The same good luck will probably not run to keeping those 2,000 or so babies on the planet as long as the new princess, though.


Her status as fourth in line to the British throne should, all going well, give her an extra 11 years on her peers. The calculation is based on the humongous lifespans of her noble ancestors and the great unwashed’s tendency to raise their offspring on turkey twizzlers and Irn Bru.

It is estimated that the new princess should make the grand old age of 94. Those British royals live long and prosper.

The silver pennies will not carry a picture of David Beckham OBE, although they probably should. David turned 40 on Saturday, May 2nd and is first in line to the throne in the hearts and minds of quite a percentage of the British population.

Little Britain spent the morning getting annoyed with the BBC's Nicholas Witchell and Sky's Kay Burley as they tried to dress up having no information as having some information.

“It’s that glorious time again, when you realise no matter how annoying your job is, at least you’re not Nicholas Witchell,” one wag (twag) tweeted, making sure that the rat-catchers and sewer cleaners of the world would feel better about themselves.

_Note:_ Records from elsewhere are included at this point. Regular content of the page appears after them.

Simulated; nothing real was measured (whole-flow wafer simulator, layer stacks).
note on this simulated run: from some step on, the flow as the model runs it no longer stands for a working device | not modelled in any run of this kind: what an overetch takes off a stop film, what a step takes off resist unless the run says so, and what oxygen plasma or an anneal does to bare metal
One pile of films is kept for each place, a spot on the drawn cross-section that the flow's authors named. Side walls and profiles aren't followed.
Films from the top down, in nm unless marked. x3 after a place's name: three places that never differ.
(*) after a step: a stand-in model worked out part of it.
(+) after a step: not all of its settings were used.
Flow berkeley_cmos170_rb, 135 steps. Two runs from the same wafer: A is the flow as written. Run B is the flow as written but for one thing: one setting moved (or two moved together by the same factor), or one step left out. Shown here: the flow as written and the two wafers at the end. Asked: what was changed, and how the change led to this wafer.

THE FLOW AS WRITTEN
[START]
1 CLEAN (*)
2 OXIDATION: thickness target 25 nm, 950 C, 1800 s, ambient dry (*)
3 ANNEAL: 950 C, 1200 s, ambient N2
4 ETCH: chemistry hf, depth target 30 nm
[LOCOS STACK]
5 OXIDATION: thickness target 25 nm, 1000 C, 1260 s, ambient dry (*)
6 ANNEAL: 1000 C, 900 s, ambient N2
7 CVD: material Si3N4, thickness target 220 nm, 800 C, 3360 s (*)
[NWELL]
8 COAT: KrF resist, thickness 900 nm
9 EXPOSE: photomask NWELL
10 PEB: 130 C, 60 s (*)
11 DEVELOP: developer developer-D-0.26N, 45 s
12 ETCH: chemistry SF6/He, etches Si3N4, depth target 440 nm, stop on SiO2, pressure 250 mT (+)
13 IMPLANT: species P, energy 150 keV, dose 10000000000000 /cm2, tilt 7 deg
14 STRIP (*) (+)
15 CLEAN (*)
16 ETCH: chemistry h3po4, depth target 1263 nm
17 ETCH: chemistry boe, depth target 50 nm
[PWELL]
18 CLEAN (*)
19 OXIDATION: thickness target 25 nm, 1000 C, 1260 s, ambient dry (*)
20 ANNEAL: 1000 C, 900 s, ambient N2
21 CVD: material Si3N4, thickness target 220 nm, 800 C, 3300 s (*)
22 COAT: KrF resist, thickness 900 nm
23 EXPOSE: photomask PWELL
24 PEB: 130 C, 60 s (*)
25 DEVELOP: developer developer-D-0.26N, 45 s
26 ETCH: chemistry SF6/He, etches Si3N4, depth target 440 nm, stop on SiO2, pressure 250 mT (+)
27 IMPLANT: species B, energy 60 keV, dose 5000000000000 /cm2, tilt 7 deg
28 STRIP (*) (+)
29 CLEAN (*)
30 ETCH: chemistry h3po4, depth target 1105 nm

It could be worse, though. At least Burley and Witchell were looking into a camera lens and imagining they had at least one interested viewer. Irish Times readers are a tougher crowd to please.

If you are engaged by that other British institution Coronation Street, you deserve to know that the 8lb 3oz princess is the first British royal to take that title in 25 years, and that no woman has been higher up the succession for 65 years, when Princess Anne was born.

Of course, thanks to recent changes, the new princess will be treated no differently from any British male royal. She will inherit in birth order and will not be cast aside as soon as someone with a penis arrives.

She is not the heir, but she is now definitely the spare.

So will the princess herald a new dawn for the women of the United Kingdom?

Rather unsurprisingly, Australian Germaine Greer is not buying it.

She was horrified that Kate had severe morning sickness again and thinks the Duchess should quit while she’s ahead. “[KATE] is vomiting her guts up and shouldn’t have been made to go through all this again so soon,” she said.

“It’s not so much that she has to be a womb, but she has to be a mother. I would hope after this one she says, ‘That’s it. No more’.”

Greer does not think that Britain's royal family has digested her feminist classic The Female Eunuch.

“The ‘firm’ tell us that the first born will now become the monarch regardless of sex. Well, big fucking deal!”

A girl power take on this new royal sister, is not for Germaine.

Maybe the new princess will bond with her mother Kate over the whole messy business of royal birth.

Or maybe not.

In her lecture for the London Review of Books, Booker prize-winning novelist Hilary Mantel called the Duchess of Cambridge a "plastic princess born to breed… as painfully thin as anyone could wish, without quirks, without oddities, without the risk of the emergence of character… Her only point and purpose being to give birth."

Well, she’s done that now. Twice.

“Is monarchy a suitable institution for a grown-up nation? I don’t know,” said Mantel. “We are happy to allow monarchy to be an entertainment, in the same way that we license strip joints and lap-dancing clubs.”

However, the royal cloud could have a silver lining, she said.

“History makes fools of us, makes puppets of us, often enough. But it doesn’t have to repeat itself.”

So (as Joey Essex might say), happy birthday princess. Good luck with providing the "entertainment". If we had one, we might spend a silver penny wetting your head.